Speaking at the AANISS annual lecture, INEC chairman, Joash O. Amupitan, said elections and security must be treated as “two sides of the same coin of national stability.”

With the release of the 2027 timetable — presidential and national assembly elections on January 16 and governorship polls on February 6 — Amupitan said the country has entered a critical phase where political activity could heighten security vulnerabilities.

“We are entering a critical phase,” he said, describing the election cycle as “a security trigger.”

He identified a “sophisticated triad” of threats: social media disinformation, AI-driven manipulation, and foreign information interference, warning that they are “real, evolving, and capable of distorting the electoral environment.”
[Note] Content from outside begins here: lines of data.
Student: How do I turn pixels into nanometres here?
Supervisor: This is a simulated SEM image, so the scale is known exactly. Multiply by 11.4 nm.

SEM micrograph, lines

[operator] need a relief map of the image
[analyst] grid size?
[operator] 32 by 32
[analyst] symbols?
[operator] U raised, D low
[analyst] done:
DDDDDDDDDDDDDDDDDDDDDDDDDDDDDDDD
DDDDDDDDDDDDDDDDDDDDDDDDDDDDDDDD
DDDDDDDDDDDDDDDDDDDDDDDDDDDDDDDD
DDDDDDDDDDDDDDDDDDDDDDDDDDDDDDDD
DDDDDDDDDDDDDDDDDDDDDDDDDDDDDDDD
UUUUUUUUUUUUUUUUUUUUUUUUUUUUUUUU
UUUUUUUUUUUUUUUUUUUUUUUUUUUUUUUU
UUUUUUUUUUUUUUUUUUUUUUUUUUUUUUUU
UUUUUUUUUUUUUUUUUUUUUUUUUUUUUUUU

Amupitan also cited insurgency, communal conflicts, and logistical constraints as persistent risks, warning that insecurity could suppress voter participation.

“Without a secure environment, the sovereign will of the people is not just threatened; it is silenced,” he said.

He flagged declining turnout — from 53 percent in 2011 to 26 percent in 2023 — as a growing danger.

“When citizens disengage, it creates space for destabilising actors,” the electoral commission chief added.

The INEC chairman said the commission will continue deploying technology, including BVAS and IReV, while calling for stronger coordination among security agencies through the Inter-Agency Consultative Committee on Election Security.

Earlier, Mike Ejiofor said credible elections remain central to stability.

“When elections are credible, they confer legitimacy. When they are flawed, they breed discontent and insecurity,” Ejiofor asserted.

The lecture drew stakeholders across government and the security community, underscoring growing concern over the integrity of the 2027 polls.